Southern Baptists Seek Laws Making 'Will Of Christ' Supreme
The Southern Baptist Convention (SBC), the nation's largest Protestant denomination whose leadership is a bulwark of far-right fundamentalism, is ratcheting up its political operations.
The Christian Index, Georgia's state Baptist newspaper, recently carried an interesting and unusually frank report on the SBC's lobbying outpost in Washington, D.C., just four blocks from the Capitol.
"It is in this environment," says the newspaper, "that Southern Baptists have a significant presence through the ministry of the Ethics and Religious Liberty Commission (ERLC). Richard Land, president of the ERLC, visits Washington often from his primary office in Nashville and is wielding an ever-increasing influence in his efforts to make the will of Christ supreme in public affairs."
Apparently the "will of Christ" just happens to dovetail with the policy goals of the far right. According to the ERLC Web site, the unit takes stands on legislation and pushes for the confirmation of Bush court appointees. The issues tackled run the usual Religious Right gamut -- opposing legal abortion, gay rights, hate-crimes laws and stem-cell research and supporting "court-stripping" legislation and other efforts to make it harder to pursue church-state separation claims in federal court.
ERLC's goal, the story notes, is to turn the 16-million-member religious group into a disciplined political machine.

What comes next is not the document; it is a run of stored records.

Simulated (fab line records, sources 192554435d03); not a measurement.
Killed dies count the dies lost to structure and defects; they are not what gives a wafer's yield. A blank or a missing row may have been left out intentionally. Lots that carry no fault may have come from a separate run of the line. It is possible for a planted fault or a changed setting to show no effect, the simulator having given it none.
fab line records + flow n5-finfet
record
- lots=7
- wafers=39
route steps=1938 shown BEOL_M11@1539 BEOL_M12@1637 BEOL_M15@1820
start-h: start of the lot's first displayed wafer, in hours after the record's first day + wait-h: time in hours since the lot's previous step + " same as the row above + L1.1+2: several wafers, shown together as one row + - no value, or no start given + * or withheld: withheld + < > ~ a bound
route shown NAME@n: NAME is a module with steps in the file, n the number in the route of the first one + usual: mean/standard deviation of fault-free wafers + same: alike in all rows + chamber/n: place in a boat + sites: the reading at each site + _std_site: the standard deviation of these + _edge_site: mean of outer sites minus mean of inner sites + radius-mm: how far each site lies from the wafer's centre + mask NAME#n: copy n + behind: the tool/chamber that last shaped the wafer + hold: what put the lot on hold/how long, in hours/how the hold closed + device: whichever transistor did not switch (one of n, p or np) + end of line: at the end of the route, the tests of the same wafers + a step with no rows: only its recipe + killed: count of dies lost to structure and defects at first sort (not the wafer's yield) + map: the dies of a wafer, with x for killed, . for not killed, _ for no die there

"The primary point I want to stress," ERLC's Barrett Duke told The Index, "is the need to build a grassroots base of support for these issues that are important to the foundation and fabric of our nation. There are 16,000,000 Southern Baptists and we should be able to shut down the congressional switchboard all by ourselves when there is a need to voice our convictions on a certain issue."
ERLC's Land, who has been one of the most faithful cheerleaders for the Bush administration and who is now pushing former senator Fred Thompson for president, is blunt about the group's religious-political agenda.
In an essay on ERLC's Web site, he insists, "We must convince Christians to run for elected offices at every level, then encourage them to act on their faith-based convictions while they are in office. We must walk, talk, and vote our values." (Religious Right activists like Land use the word "Christian" in a narrow sense, referring to those who share their religious-political agenda.)
Land denies that Southern Baptists want a government that gets involved in religion, but his own words seem to belie that claim.
"When we preach that Gospel," he writes, "and God has blessed it and people's hearts and minds have been changed, then they have the right as citizens to come forth in the public arena and say, 'This is wrong, and we want it stopped.'"
"For example," he continued, "abortion is the murder of babies, and we want laws to change it. When we convince a majority of Americans that we are right, that's not called a theocracy, that's called the democratic process."
Land then insists that all he seeks is "a level playing field."
"Does that mean," asks Land, "that false religions have the same rights to express their opinions and their beliefs as we do? Sure. Let them come. I never saw Elijah backing away from a confrontation with the prophets of Baal. He just showed them the power of the One True God!"
Joseph L. Conn, director of communications for Americans United for the Separation of Church and State, notes that Land's example might not be the best one.
"According to the scriptures, after Elijah won the contest over whose God was the true one, he had all the false priests of Baal slain. (I Kings 18:40)," wrote Conn. "Somehow, I'm not feeling the ecumenical love."
Added Conn, "Southern Baptists, historically, were ardent supporters of church-state separation. Many still are. We will count on those dissenters to help us see that Land and company do not achieve their megalomaniacal goals."